Last week we reported on the fact that Teamsters Local 853 and Loop Transportation had completed negotiations for a first collective bargaining agreement covering a unit of shuttle bus drivers who provide transport for employees of Facebook. We pointed out that employers in technology, media and telecommunications were facing union organizing targeting employees of their vendors and suppliers for transportation, maintenance, food service and the like, that threatened to enmesh such employers as a consequence of unions gaining recognition of their vendors’ and suppliers’ employees. We also noted that with the NLRB’s expected broadening of its standards for finding joint-employer relationships to exist, that the risks were increasing that they would be held to be joint-employers of the suppliers’ personnel.
Who Are the Employers Impacted and At Risk?

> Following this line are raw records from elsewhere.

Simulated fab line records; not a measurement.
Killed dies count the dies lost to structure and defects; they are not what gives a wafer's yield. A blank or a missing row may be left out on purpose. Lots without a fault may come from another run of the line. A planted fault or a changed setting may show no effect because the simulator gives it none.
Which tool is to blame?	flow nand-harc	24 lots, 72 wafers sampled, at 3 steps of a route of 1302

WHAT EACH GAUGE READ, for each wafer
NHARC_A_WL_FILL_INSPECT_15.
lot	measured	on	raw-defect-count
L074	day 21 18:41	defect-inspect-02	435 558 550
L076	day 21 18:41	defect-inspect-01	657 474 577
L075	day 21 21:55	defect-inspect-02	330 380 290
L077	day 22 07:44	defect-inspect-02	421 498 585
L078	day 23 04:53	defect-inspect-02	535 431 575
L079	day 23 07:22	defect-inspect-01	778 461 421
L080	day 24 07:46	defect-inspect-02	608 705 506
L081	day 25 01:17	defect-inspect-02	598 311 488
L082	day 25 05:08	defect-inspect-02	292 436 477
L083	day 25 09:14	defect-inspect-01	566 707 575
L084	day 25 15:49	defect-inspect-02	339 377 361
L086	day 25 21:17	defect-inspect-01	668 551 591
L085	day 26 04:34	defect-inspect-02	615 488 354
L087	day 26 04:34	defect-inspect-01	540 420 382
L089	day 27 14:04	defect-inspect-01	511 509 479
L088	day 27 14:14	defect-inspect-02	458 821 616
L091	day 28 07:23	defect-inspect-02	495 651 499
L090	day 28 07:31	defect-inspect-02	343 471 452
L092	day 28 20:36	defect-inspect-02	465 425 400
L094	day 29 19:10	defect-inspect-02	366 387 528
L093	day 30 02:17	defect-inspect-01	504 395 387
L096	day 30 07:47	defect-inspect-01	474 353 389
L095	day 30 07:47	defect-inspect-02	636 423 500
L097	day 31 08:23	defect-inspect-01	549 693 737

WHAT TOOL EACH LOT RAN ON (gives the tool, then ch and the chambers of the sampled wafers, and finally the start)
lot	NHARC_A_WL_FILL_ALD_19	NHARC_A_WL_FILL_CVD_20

Now, Silicon Beat, the “tech blog” of the San Jose Mercury News, The Los Angeles Times, USA Today and other publications are all reporting that while apparently not a direct party to the negotiations between Loop and the union, Facebook has now “approved” the collective bargaining agreement, which it had to do before the contract could go into effect. In fact, Loop and Local 853 announced in their joint press release, that “The contract, which workers overwhelmingly voted to ratify went to Facebook for its agreement as Loop’s paying client before implementation.” Such economic realities are the type of consideration that the NLRB’s General Counsel has been urging the Board to look at in deciding whether a joint employer relationship exists.
Is Silicon Valley Rising ?
The Teamsters success with Loop and the Facebook drivers is not an isolated event. Rather it is a part of an ongoing, well financed effort by a coalition of unions including the Teamsters the Service Employees International Union (SEIU), The Communication Workers of America, UNITE-HERE, The South Bay Labor Council, the NAACP and other community organizations known as Silicon Valley Rising. The group’s agenda is to address what it sees as a two tiered economic system in which, in its view, direct employees of the technology and media companies in the industry are paid well and receive good benefits, while those who support the industry as employees of contractors and suppliers are not.
While time will tell whether the movement is successful in organizing and unionizing, the successes to date such as those with the Loop Transport drivers, reports of well known companies taking formerly contracted services such as security in house, and large wage increases for unrepresented drivers at others, suggests that the campaign is having an impact already.
What does This Mean For Employers?
Targeted, industry specific organizing that brings together unions and community and advocacy groups are increasingly working to make their case on arguments of “income inequality” and the differences in pay and benefits for those who are benefiting from the economy and those who are not. The treatment and status of those employed by contractors and vendors versus the companies who rely upon their services is one of the forces giving rise to the redefining of employer-employee relationships in general and joint employer standards in particular.
As with the SEIU’s earlier Justice for Janitors and Stand For Security campaigns, a key tactic is likely to be the application of pressure on corporations that rely on contractors to provide essential services will be to target and pressure the user to have its contractors increase pay, benefits and working conditions and, perhaps more importantly, not to resist union organizing among the contractors’ employees.
As a first step, it is critical that employers be aware of and consider these forces in structuring business relationships and deciding which services to perform in-house and which to contract out. How agreements with contractors are structured and implemented will also remain critical:
- Are contracts likely to result in findings of joint employer status?
- Who will direct and control the performance of the contracted for services?
- What degree of control or influence will the ultimate client exercise when a union organizes or represents the contractors’ employees?